Critique of Breit-Wigner resonance scattering
Source: arXiv:2605.28756 · Published 2026-05-27 · By Philip D. Mannheim
TL;DR
This paper critiques the conventional Breit-Wigner approach to resonance scattering, which models resonances via a phase shift of the form tan δ = Γ1/(E1 - E) and identifies unstable particles with complex poles at E = E1 - iΓ1 in the scattering amplitude. By exactly solving the finite square well scattering problem, the author reveals several conceptual and technical shortcomings: the Breit-Wigner formula can provide poor fits to the real-energy scattering amplitude; the width parameter Γ1 can be negative; the complex pole E1 - iΓ1 is not an energy eigenvalue and thus not a physical particle state; and the associated decaying wave functions grow exponentially in space, making them non-normalizable. These issues are resolved by recognizing the antilinear PT symmetry of the scattering Hamiltonian, which implies that eigenstates appear in complex conjugate pairs E± = E2 ± iΓ2. These pairs yield time-independent probabilities with no exponential growth or decay in space or time, and correspond to physically meaningful resonances. Effectively, only one observable resonance results, not two, and the PT-symmetric formulation reproduces the resonance peak and cross-section shape but decouples the physical width Γ2 from the Breit-Wigner fitted width Γ1. This work rigorously clarifies the mathematical and physical structure underlying resonance scattering and challenges the standard single-pole Breit-Wigner interpretation.
Key findings
- The Breit-Wigner phase shift tan δBW = Γ1/(E1 − E) is not always a good description of the exact real-energy scattering amplitude from the square well (Fig 3 shows real and imaginary parts deviating notably).

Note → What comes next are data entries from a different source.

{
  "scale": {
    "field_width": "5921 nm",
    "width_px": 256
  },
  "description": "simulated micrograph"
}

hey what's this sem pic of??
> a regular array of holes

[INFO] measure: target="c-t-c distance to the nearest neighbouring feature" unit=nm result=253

- The width parameter Γ1 derived from the square well solution can be negative for certain potentials (e.g. for V0 = 4, 8, 16, Γ(k) assumes negative values; Fig 1).
- The complex Breit-Wigner pole E1 − iΓ1 is not an eigenvalue of the square well Schrödinger operator; no complex isolated eigenvalues exist in the square well (section III.C).
- The correct eigenstates appear as complex conjugate energy pairs E± = E2 ± iΓ2, with E− ≠ E1 − iΓ1, solving the Schrödinger equation with PT symmetry (3.14 reports numerical solutions for three V0).
- The decaying eigenstate's spatial wave function exponentially diverges (Gamow vector), while the conjugate grows exponentially in time but falls in space, making neither individually acceptable (section III.D).
- Combining the conjugate states via the PT-symmetric pseudo-Hermiticity structure yields time-independent probabilities with no exponential growth or decay in space or time (section IV.A equations 4.6, 4.7).
- The PT-symmetric propagator with two complex conjugate poles reproduces the Breit-Wigner resonance shape and cross-section peak, but the fitted width Γ1 differs from the physical width Γ2 (Fig 5).
- Despite two poles, only one observable resonance peak occurs in |f_PT(E)|^2 scattering cross-section, resolving the interpretation as one physical particle (section IV.B, eq 4.13).
Methodology — deep read
Threat model and assumptions: The analysis assumes nonrelativistic quantum scattering from a spherically symmetric finite-depth square well potential with real values. The system is closed with no coupling to external environments, enforcing Hermiticity in the bound state sector but allowing PT-symmetric non-Hermiticity in resonance sectors. Adversarial scenarios or noise models are not addressed.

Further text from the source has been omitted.